I started keeping a list in my Notes app, but everything changes so damn fast in this space that I couldn't keep up!
I'll keep updating this page with what "the community" considers the latest and greatest as far as I know.
By this, I mean cloud providers where you can run various models without needing to set them up locally. I find these tools useful if I just want to test something out quickly, but sometimes it can be limiting if the model you are looking for is not available.
Anytime I want to quickly test out a new model I read about, I usually head to Replicate.
My favourite features for this site are:
they offer a UI for running lots of models through a simple form for prompts and settings
they have an API available, and plenty of existing SDKs if I want to run tests in bulk from my local machine (still without having to install models locally)
pricing is very low. I can run any experiments I desire and it never amounts to more than a dollar, usually much less.

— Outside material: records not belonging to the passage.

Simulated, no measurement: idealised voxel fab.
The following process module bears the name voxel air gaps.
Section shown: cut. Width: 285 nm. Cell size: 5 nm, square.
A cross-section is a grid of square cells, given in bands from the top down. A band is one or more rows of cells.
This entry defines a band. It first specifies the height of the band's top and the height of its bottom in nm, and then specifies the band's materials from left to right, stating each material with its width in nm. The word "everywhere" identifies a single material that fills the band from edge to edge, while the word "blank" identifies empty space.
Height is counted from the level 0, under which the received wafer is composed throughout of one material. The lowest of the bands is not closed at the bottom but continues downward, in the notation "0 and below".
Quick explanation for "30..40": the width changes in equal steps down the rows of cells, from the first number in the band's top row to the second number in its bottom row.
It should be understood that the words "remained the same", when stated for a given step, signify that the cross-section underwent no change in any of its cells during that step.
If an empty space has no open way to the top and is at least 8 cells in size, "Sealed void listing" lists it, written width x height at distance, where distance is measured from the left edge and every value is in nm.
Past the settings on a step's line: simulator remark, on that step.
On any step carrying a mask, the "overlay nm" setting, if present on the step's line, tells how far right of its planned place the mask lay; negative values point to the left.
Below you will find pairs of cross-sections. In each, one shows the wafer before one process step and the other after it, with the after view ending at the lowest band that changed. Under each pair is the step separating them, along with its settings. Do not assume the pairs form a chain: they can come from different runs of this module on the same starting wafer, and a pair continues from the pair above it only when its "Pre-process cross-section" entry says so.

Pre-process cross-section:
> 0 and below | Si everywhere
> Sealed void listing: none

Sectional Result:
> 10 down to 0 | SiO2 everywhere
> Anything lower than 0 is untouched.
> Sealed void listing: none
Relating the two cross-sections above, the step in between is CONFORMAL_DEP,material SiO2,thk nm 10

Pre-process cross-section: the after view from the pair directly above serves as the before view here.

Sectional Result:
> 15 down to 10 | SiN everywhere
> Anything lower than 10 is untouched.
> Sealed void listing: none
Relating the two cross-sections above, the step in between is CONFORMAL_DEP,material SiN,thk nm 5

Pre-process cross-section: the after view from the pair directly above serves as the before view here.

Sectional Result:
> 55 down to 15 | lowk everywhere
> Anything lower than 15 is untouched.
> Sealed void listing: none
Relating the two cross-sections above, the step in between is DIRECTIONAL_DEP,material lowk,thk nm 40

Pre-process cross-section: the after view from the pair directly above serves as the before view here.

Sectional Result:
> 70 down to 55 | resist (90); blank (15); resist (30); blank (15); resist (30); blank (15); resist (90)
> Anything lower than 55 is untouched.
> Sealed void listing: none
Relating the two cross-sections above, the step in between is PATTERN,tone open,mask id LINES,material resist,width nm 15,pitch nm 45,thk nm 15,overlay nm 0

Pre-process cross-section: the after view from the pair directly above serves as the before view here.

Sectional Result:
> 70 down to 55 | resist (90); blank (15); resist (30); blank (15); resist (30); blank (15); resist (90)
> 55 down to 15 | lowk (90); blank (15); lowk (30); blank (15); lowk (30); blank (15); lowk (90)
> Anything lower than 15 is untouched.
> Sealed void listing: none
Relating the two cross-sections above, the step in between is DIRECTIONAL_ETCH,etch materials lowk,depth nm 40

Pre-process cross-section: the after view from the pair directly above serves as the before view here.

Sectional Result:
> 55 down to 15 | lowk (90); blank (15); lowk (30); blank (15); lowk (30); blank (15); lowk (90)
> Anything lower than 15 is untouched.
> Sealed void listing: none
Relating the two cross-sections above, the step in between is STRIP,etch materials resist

I also like that there are some features which I haven't used yet, but I could foresee being very useful if I wanted to run models at any sort of scale.
Namely:
Ability to run any models on various hardware, so I can control the cost <> speed tradeoff.
Ability to run any private models which you upload yourself.
Sometimes a project requires a realistic-sounding voiceover which you don't want to record yourself.
If cost is no problem, then Elevenlabs is probably your best option.
It excels in having:
the most realistic voices, sounds most human-like
widest range of language options
ability to upload your own voice
The main downside has been cost, only if you exceed the generous Free plan. Elevenlabs has a monthly subscription pricing model, so if your needs don't quite fit within one of these plans then it isn't the most cost-effective.
I usually use Polly as a fallback.
The voices aren't as realistic and the range of languages can be limiting, but I love their usage-based pricing - I pay for only what I use.
I like Hailuo for both image-to-video and text-to-video, finding their output to be the most realistic. I would use them more if I could get access to the API, but this currently seems to be kept behind an application process 😥
Runway offers a host of models which are suitable for generating longer videos, but I find them best for generating mini animated scenes from a reference image.
Here's an example image I uploaded:
And here's the output animation:
The prompt I used was:
Revealing an image from a complete blank white paper, transitioning into the style of seamless ink brushstrokes gradually. The image forms organically, with each element revealing itself in a continuous, graceful transition.
I've heard good things about Kling, but unfortunately I haven't been able to play with it much - it seems to be frequently unavailable due to high usage 😟